Why Failure Is Your Friend

By Hayes Drumwright, CEO of POPin

I wrote my new book, Management vs. Employees, based on my own experiences as a serial entrepreneur in multiple industries. The book addresses a major problem that has plagued companies for decades: How can leaders bridge the power gap between management and employees in a way that inspires both to engage?

As a serial entrepreneur, I’ve bootstrapped several businesses that have generated over $500 million in annual revenue. However, much of my book involves revealing stories of personal failure that I’ve encountered along the way. My goal is to illustrate the mindset and methodologies that leaders must take to succeed.
How have I failed? Let me count the ways. At age 25, I launched a tech company that grew to $23 million in revenue, only to soon implode – forcing me to lay off more than 100 people and shutter the business.

I launched my next IT company with just $100 of my own money, and I bootstrapped it to $400 million in revenue without any outside funding. Then at one point, we ran into a serious cash crunch, forcing me to cut salaries by 20% across the board. You can imagine how that went over – so badly, in fact, that I was ousted by the senior leadership team and soon left the company to build my current startup, POPin.

My laundry list of missteps also includes a venture capital firm that didn’t make a single investment for four years, and a Napa Valley winery that had to destroy eight of our first 13 barrels of cabernet due to shortfalls in quality. You get the idea: My path to success has been paved with some very clunky bricks.

As for my new book, I have sought to apply these life lessons to help other entrepreneurs avoid similar mistakes. Throughout many ups and downs, I have found that’s it critically important to close the gap on apathy and entitlement at all levels of an organization in order to create an engaged workforce that can scale up organically. In fact, this has become my ultimate goal and mission in business.

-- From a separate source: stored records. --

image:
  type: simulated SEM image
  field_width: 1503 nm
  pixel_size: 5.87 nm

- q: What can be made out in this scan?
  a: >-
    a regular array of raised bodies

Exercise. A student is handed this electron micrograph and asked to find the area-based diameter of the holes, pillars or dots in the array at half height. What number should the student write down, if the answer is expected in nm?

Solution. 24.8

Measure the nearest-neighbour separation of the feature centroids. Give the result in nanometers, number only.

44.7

This book provides corporate leaders with a roadmap to bridge the hierarchical gaps separating management and employees to gain company-wide acceptance of transformative strategic initiatives. Real-world examples demonstrate how to take responsibility for uncovering and fusing the inspiration potential at all levels of your organization, and how to neutralize the insidious culture of fear and apathy.

Why is there a divide between management and the employees they lead? Why does each group have such an incredibly hard time understanding the other? Why do over 70% of corporate initiatives fail? It isn’t because of a lack of communication from the top. And just talking louder isn’t going to fix it.

Most every turnaround CEO knows that the answers for turning around a company lie within the company. The job is to unlock those answers by building trust with the employees in the trenches. It is a pretty simple plan, but with so much employee apathy directed towards management, building that trust can be difficult.

Entrepreneurs, CEOs, and everyday leaders can learn something from watching a turnaround. They can learn how to avoid it. At some point in a startup’s growth, there gets to be too many employees for the founders to have personal relationships with. Then in almost all companies there will come a period of hardship where leaders will have to make tough decisions that employees don’t understand or agree with. This is when apathy will get a foothold.

Apathy is the killer of trust with management. No matter the amount of your outbound communications, if you are talking to apathetic listeners, your initiatives to scale the business will fail. If companies keep driving corporate goals down their employees’ throats with one-way communication methods, they shouldn’t be shocked by lackluster results. I have published my book in response to this reality, in the hope that it will enable other leaders to nurture a transparent and curious culture that engages employees to join in as enthusiastic accomplices in the larger strategic plan.